Students of color at Western Oregon University will soon have a space on campus to call their own.
About $400,000 in funding from the federal CARES Act and anticipated endowment earnings will go toward the “Freedom Center” — a planned space at the Monmouth-based university focused on supporting Black, Indigenous and other students of color — as well as toward creation of a diversity and inclusion office at the school.
Those two ideas were chosen by WOU’s DEI Task Force, a group established by university president Rex Fuller to review budget proposals related to diversity and equity initiatives.
“I’m pleased that the committee did its work and was able to identify ways in which we could make significant steps forward,” Fuller said at a board meeting Wednesday. “These two initiatives I think will help accelerate our work around diversity, inclusion and access.”
Western’s vice president of finance and administration, Ana Karaman, said that the one-time funds from the CARES Act and endowment earnings would start the initiatives, but the university expects to build funding for them into its budget moving forward.
Students of color make up about one-third of Western’s enrollment.
Before that task force was formed, students had been working for months on a proposal about the Freedom Center.
“WOU is currently one of the only public universities to not have a designated space for students of color,” Western’s student government, the Associated Students of WOU, stated in its written report for the Wednesday meeting.
With the board vote, WOU joins the state’s larger public universities — Portland State and Oregon State universities and University of Oregon — in designing spaces or services specifically to support students of color.
The Freedom Center will be supervised by a board made up of students of color, a faculty and a staff member, as well as a community member, to help in its planning, which will begin July 1.
WOU student Makana Waikiki is one of the co-chairs of the Freedom Center Board. She said the board will be hiring an architect to look over a few spaces on campus to decide where the center should reside.
Waikiki’s position on the board, as well as the other student board positions, will be paid, which she said is an important part of what the center wants to do.
“There are so many spaces for students on campus who are white to get jobs and be involved in leadership,” Waikiki said. She said it is important for her to be able to provide opportunities for students of color who feel less apt to be involved in other spaces on campus.
Waikiki said the board will focus on identifying a center space and working on the budget in the upcoming school year.

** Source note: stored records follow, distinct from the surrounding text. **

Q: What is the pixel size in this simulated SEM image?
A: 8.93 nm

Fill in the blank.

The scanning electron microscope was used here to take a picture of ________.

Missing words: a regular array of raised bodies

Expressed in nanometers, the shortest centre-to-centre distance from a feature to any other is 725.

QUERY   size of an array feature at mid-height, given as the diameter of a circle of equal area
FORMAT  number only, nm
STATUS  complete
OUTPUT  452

“It’s fantastic to see how we can make a difference when we come together and create a voice. The Freedom Center is a project created by BIPOC students for BIPOC students,” Arlette Tapia, the Freedom Center Board’s other co-chair, told OPB. “It is fundamental that BIPOC students are prioritized in this space and that they feel safe sharing their identities.”
WOU is aiming to become a “Hispanic Serving Institution,” an institution with more than 25% full-time students who identify as Hispanic or Latino. As of last November, Hispanic or Latino students made up 19.6% of the total student population at WOU.
“I don’t think you can call yourself a Hispanic Serving Institution without that center, or more support,” the WOU student government Senate president at the time, Liz Marquez, said back in April, when the Freedom Center was beginning to be widely discussed by students and presented to the Board of Trustees.
As envisioned, the center will provide space for multicultural clubs to meet and for students to study. Waikiki said supporters hope that the center will eventually have its own director and staff who can help students of color access various resources and counseling.
“We believe that this place will aid BIPOC students in their pursuit of higher education achievement by allowing them to take advantage of the Freedom Center’s resources,” Tapia said. “In addition, students would have access to space where they could express their concerns and arrange activities related to key issues affecting the BIPOC community. We want the Freedom Center to be a place where people feel at ease and welcome.”
Tapia said many students of color have transferred or left WOU in recent years “because they felt they didn’t belong or didn’t have the tools they needed to succeed,” but she said she believes the Freedom Center will help encourage BIPOC students to stay.